June 23rd, 2011 · 1 Comment

Joe Kristan chimes in on the issue of whether the estate tax makes any sense:

David Logan puts it starkly:

Simply put, the federal estate tax does nobody any good.

Why?

Estate taxes are generally levied for two reasons: To break up concentrations of dynastic wealth and to raise significant tax revenues. The seminal 1987 NBER paper by B. Douglas Bernheim, Does the Estate Tax Raise Revenue?, suggests that the estate tax accomplishes neither of these goals.

In fact, according to Mr. Logan, the net effect of the estate tax may be to reduce revenue.

Anybody working in the financial world quickly realizes there is a much more powerful force to break up dynastic wealth than the estate tax. They’re called “beneficiaries.”

To the extent the estate tax does any good, it’s does so through the basis-step up at death — solving the need to dig through ancient or lost records to determine tax basis. Still, that goal could be accomplished by other means at much lower marginal rates.

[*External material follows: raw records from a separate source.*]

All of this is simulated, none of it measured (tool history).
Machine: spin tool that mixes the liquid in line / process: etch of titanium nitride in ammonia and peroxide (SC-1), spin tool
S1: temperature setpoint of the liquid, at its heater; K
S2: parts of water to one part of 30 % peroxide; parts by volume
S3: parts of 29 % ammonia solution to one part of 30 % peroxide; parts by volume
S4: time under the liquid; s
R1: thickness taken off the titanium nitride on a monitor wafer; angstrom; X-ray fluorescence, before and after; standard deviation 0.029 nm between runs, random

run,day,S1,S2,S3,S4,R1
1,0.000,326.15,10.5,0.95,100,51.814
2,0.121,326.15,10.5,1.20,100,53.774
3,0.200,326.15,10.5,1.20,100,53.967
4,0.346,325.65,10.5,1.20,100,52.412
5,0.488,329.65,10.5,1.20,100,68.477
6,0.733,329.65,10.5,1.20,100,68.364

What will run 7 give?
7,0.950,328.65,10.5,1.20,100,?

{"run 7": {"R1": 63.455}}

I think where Logan and Kristan go astray is in assuming that proponents of the estate tax actually think it does any good.

Democrats and liberals like the estate tax for three non-utilitarian, demagogic reasons:

  1. The Republicans don’t like it;
  2. Their political base will never have to pay the tax; and
  3. It fits in nicely with their thinly disguised tactic of pitting the middle-class and the poor against the rich.